TF-IDF by document

karthe · September 10, 2015, 7:32am

Hi all,

I want to calculate the TF-IDF by document. I dont know how to do this

I am able to do this by term. But dont know how to do that by document. Kindly advice me. This will help me to compare a document with another document.

Thanks,

Karthikeyan P

Iris · September 14, 2015, 11:04am

the tf-idf cannot be calculated for a document. It tells you how often a term occurs in the set of documents divided by how often in occurs in any document.

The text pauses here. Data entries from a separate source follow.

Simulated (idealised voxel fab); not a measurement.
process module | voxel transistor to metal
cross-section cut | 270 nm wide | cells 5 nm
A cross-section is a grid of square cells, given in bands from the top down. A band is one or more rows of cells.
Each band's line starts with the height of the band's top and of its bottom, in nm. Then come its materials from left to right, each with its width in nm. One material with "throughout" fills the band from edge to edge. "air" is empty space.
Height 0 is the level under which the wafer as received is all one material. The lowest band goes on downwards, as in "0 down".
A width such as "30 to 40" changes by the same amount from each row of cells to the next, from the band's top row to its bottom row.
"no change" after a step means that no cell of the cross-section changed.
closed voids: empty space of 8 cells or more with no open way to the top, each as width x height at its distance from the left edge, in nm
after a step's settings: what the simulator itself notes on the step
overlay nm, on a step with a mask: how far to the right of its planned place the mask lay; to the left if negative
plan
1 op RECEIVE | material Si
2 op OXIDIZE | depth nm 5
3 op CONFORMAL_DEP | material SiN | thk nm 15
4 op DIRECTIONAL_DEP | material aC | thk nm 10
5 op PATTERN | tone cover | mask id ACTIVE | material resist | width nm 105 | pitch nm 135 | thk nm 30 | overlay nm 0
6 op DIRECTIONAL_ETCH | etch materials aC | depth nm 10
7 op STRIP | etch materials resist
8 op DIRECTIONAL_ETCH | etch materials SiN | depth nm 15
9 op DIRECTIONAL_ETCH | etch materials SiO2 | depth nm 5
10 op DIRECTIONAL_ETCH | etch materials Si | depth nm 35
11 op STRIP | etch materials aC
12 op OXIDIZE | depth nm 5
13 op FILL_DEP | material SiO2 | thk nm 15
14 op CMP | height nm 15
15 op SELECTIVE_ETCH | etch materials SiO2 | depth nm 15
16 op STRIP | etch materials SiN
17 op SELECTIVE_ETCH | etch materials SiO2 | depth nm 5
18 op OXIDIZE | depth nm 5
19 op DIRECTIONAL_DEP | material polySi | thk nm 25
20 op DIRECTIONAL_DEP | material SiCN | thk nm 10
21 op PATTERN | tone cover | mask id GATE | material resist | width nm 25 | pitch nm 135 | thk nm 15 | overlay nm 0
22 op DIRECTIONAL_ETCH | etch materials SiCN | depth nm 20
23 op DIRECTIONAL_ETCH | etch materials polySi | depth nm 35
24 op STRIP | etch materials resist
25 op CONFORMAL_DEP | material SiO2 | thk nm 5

For comparing documents I would point you to our example server, Kilian made some very nice examples there e.g. the 009002_DocumentClustering generates a vector for each document and than clusters them.

Best regards, Iris

kilian.thiel · September 27, 2015, 12:55pm

Hi,

in case you haven't found a solution, attached is an example workflow, showing how to count TF, IDF values and multiply them using the Math Formula node.

Cheers, Kilian

tagcounting.zip

karelman · September 28, 2015, 12:16pm

I make it this way: you need 3 nodes, TF, IDF and a Java Snippet in which you make the calculation.

// Enter your code here:
out_TFxIDF = c_TFabs * c_IDF;

Geo · September 28, 2015, 10:38pm

Thank you for the example. I have only two questions:

- Why do you use relative TF instead of absolute TF ?

- Is there any way not to count the terms in the title ?

kilian.thiel · September 29, 2015, 8:42pm

Hi Geo,

- for the well known TF*IDF value (https://en.wikipedia.org/wiki/Tf%E2%80%93idf) the relativ TF is used. The absolute value is not that meaningful.

- no. A workaround would be, not to set the title or use a dummy title string, e.g. an ID.

Cheers, Kilian

Geo · September 29, 2015, 11:50pm

Thank you, Kilian.

I guess the text processing features depend a lot on what one intends to do. I've used them to perform some transformations and mining on a single text column (no title, no authors) for a supervised classification task. I found that for this kind of exercise the current document class seems to be a tad too complex. Maybe it would be worthwhile allowing the possibility in the String To Document node to set some options to "none" (e.g. title, authors, etc.) instead of having to choose an empty string variable in each case.

kilian.thiel · September 30, 2015, 12:39pm

Hi Geo,

thank you for the feedback. I agree that the document creation requires too many mandatory fields and I will think about making more fields optional.

Cheers, Kilian

system · June 2, 2023, 9:49pm

This topic was automatically closed 90 days after the last reply. New replies are no longer allowed.